To run a successful law firm– whether it’s a solo practice or a large firm– you’ll need to not only excel in the areas of law you’re practicing in but also in all matters of running the practice itself. Running a legal practice comes with its own unique set of challenges that even the most prepared lawyer setting out to start a new practice may find themselves overwhelmed with. I’m here to help make the job of running your law office just a little easier. Welcome back to Mike’s Office Management Tips.
— Mike Campbell
If you’re considering starting a law firm or you’d like to branch off from the law firm you currently work for, there are many things to consider. One of the most significant decisions you will make is which type of law firm management structure you plan to use.

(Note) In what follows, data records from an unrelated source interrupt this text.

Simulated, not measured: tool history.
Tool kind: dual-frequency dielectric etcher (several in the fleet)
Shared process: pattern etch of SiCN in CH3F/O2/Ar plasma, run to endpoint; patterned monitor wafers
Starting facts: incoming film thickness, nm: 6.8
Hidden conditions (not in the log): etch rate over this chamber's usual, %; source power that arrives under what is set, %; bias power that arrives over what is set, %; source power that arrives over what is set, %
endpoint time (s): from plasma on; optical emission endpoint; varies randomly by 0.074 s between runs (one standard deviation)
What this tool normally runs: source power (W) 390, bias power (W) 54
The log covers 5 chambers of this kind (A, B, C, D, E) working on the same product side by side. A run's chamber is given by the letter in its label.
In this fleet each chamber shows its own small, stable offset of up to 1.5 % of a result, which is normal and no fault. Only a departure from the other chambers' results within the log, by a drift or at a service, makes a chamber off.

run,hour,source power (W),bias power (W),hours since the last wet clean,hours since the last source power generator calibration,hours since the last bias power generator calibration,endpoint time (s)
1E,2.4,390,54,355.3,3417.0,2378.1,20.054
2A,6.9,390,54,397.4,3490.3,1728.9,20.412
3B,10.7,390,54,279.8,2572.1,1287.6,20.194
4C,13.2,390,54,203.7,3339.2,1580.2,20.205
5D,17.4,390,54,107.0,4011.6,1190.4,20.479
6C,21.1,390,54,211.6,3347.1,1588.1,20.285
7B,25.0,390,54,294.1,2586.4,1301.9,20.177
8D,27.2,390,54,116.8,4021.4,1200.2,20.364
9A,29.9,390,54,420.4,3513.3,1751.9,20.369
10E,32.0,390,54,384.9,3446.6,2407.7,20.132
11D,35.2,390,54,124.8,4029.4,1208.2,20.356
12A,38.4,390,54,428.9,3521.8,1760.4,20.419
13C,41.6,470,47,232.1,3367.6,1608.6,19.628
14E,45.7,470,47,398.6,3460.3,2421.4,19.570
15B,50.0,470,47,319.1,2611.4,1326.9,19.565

The type of business structure you choose for your law firm will ultimately affect your business operations. Therefore, it’s essential to thoroughly research your options so you can make the best decision for your firm and your future. So let’s take a look at the different management structures you have to choose from.
Common Business Structures for Law Firms
A sole proprietorship is precisely what it sounds like—the business is structured and owned by one person who is liable for any and all of the law firm’s obligations. This is the simplest of the law firm management structures.
While you don’t need to file any forms with the state as a sole proprietorship, you may need to obtain specific licenses and permits per your state laws. Any revenue your law firm generates will be reported via your personal income tax return.
In terms of the advantages of a sole proprietorship, costs are typically lower, taxes are more manageable, and you have complete control of your law firm. However, it’s important to remember that you are liable for any debts incurred, and you also have to pay self-employment taxes.
With a partnership, a law firm has two or more people who own and run the business. The partnership can be general or limited, depending on the agreement between the partners in terms of responsibilities and obligations. Depending on the state your firm resides in, you could have the option of defining your business as a limited liability partnership (LLP).
In a partnership, taxes are paid through the partner’s individual tax returns, and partners owe fiduciary duties to each other. In terms of liability, partners are personally responsible for the partnership’s obligations.
Partnerships typically come with low formation costs, and employees are incentivized to become partners. Profit-sharing and potential disputes, however, are some of the downsides.
Limited Liability Company
A limited liability company (LLC) is a business where members are not liable for the acts and debts of the company; however, it can opt to be taxed as a partnership.
To become an LLC, a law firm needs to file organization papers with the state it resides in and develop an operating agreement on how the firm will be run. In regard to taxes, an LLC can choose to be taxed as a partnership or corporation.
Corporations are considered unique entities with limited liability. They are owned by shareholders. If you’re looking to incorporate your law firm, you need to file the proper paperwork with the state, prepare bylaws that govern the law firm, and observe certain corporate formalities.
In terms of taxes, corporations are taxed when they earn profits. In addition, any dividends are distributed to shareholders are also taxed.
Starting a law firm requires a lot of decisions, especially when you’re trying to determine which law firm management structure. With the information above, you’ll be able to figure out how best to proceed to get your business off the ground.